Refugee Children Say They’d Be ‘Better Off’ in Squalid Calais Camp Than New Centres

A total of 13 of the 33 boys Safe Passage interviewed – more than a third – said they were better off in the squalid camp, where people lived in tents and rudimentary wooden shelters.

Eight reported said they had not been given clean clothes and only five said they had spoken to anyone from the Home Office since arriving in the CAOs.

Three reported being forced to work in fields to pick fruit and three said they were living among adults.

“If others run away I am not going to stay,” one said. Another said: “I am not happy here at staying in this accommodation…

“Please please take us out of here to the UK. No proper food, clothes and I am bored here. If the situation continue like this I may go somewhere else.”

Bishop Paul Butler, from charity Citizens UK, which runs Safe Passage, said: “Children in France are getting increasingly desperate as they hear little from officials, and fill the void with rumours and speculation.

“With children already absconding from the CAOs it is vital that the Home Office speeds up the rate of transfers to the UK.
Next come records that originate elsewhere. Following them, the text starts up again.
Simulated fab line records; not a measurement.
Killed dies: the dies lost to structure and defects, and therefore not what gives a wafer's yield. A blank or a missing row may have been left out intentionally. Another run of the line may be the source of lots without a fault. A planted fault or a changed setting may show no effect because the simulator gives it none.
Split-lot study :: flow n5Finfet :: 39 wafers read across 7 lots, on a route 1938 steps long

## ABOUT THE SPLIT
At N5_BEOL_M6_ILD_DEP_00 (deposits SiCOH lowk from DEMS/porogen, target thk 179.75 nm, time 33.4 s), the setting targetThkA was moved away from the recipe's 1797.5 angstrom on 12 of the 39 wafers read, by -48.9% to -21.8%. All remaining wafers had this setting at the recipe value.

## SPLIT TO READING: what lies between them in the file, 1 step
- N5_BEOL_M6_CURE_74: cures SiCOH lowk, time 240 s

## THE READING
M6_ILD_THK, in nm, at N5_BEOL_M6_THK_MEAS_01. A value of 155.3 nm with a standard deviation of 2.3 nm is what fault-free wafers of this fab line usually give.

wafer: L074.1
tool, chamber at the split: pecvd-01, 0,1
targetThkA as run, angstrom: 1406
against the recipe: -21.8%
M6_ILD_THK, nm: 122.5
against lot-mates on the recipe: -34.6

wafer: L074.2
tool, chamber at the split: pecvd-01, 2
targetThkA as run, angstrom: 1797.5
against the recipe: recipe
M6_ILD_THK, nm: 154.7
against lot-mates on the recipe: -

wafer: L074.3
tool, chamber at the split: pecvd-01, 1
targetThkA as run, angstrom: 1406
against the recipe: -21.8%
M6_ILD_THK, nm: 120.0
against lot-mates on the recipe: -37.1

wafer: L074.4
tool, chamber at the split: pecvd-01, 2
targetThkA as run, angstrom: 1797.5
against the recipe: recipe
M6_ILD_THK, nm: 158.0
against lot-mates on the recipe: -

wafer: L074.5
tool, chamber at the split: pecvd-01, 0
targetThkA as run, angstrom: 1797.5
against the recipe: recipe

The 33 boys interviewed were aged 13 to 17 and were Syrian, Afghan, Sudanese, Iraqi and Eritrean.

Two of said they were considering fleeing the centres they were living in. Two who were due to be interviewed already had.

Rabbi Janet Darley, from Citizens UK, said: “We are hugely concerned about the safeguarding of children in the CAOs in France.

“The Safe Passage team have had reports of forced labour and unaccompanied children being made to live with adults.